The chances and indeed, likelihood, that such a construct in all its applications would be prone to manipulation and devolve to simple demagoguery should of dissuaded such a renowned intellect from being sanguine in thinking that the society would easily remain under the control of a benign "father figure".
I'm not sure there should be any difference between "simple demagoguery" and "father figures" at any level, practical or conceptual...

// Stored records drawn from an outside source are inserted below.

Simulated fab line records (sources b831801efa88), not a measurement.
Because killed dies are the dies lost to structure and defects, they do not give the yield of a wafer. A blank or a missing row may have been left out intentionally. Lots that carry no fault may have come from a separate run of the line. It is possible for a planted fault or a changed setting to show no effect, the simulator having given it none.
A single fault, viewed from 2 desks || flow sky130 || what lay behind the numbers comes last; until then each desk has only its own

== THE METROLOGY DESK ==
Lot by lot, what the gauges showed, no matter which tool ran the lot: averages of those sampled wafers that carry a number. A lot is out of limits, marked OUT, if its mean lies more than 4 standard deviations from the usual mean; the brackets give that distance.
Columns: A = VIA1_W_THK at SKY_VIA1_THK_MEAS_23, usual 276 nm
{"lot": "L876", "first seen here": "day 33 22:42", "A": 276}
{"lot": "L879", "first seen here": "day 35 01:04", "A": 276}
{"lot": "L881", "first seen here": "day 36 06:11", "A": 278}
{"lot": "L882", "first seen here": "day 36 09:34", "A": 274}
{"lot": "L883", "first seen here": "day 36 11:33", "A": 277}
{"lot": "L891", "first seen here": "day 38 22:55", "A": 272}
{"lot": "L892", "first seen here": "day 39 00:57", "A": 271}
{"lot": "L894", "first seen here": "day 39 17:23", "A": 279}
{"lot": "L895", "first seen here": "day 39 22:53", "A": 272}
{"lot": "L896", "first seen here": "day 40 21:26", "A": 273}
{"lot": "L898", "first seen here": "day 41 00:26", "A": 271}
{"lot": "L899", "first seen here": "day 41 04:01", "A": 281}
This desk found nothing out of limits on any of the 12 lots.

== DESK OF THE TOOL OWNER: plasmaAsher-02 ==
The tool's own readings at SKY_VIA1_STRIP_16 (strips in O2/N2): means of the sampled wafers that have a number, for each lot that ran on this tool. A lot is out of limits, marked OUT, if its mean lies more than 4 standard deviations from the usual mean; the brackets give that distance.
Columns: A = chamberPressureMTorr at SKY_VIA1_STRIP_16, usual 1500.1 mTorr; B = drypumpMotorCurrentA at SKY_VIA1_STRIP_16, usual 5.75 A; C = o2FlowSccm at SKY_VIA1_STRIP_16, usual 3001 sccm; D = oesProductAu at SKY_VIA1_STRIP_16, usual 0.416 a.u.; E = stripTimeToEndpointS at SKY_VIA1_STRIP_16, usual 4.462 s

I guess I'm going back to the use of the word benign in describing Gill's vision of how he was going to run things. A figure that through a wisely conceived strategy that didn't inherently require coercion, fear mongering, race demonization, and mass murder to accomplish the goal of unifying the culture in the realization of the fruits of a common good. Perhaps through the mix of moral suasion, market incentives, the primacy of the rule of law, etc. Thinking about it, in the realm of Star Trek, at least those parts that I'm most familiar with, one would have to say that it's hard to find an example that actually jibed with what Gill intended, from Landru to Tieran to, on a rather larger stage the Founders or Sphere Builders.

In our own history though, I think it's reasonable to point out Washington as someone, who at the beginning of the republic would have had more opportunity to shape the leadership of the country in a more draconian manner in regards to domestic trouble spots, but on the whole didn't, and is justly still regarded as a father figure.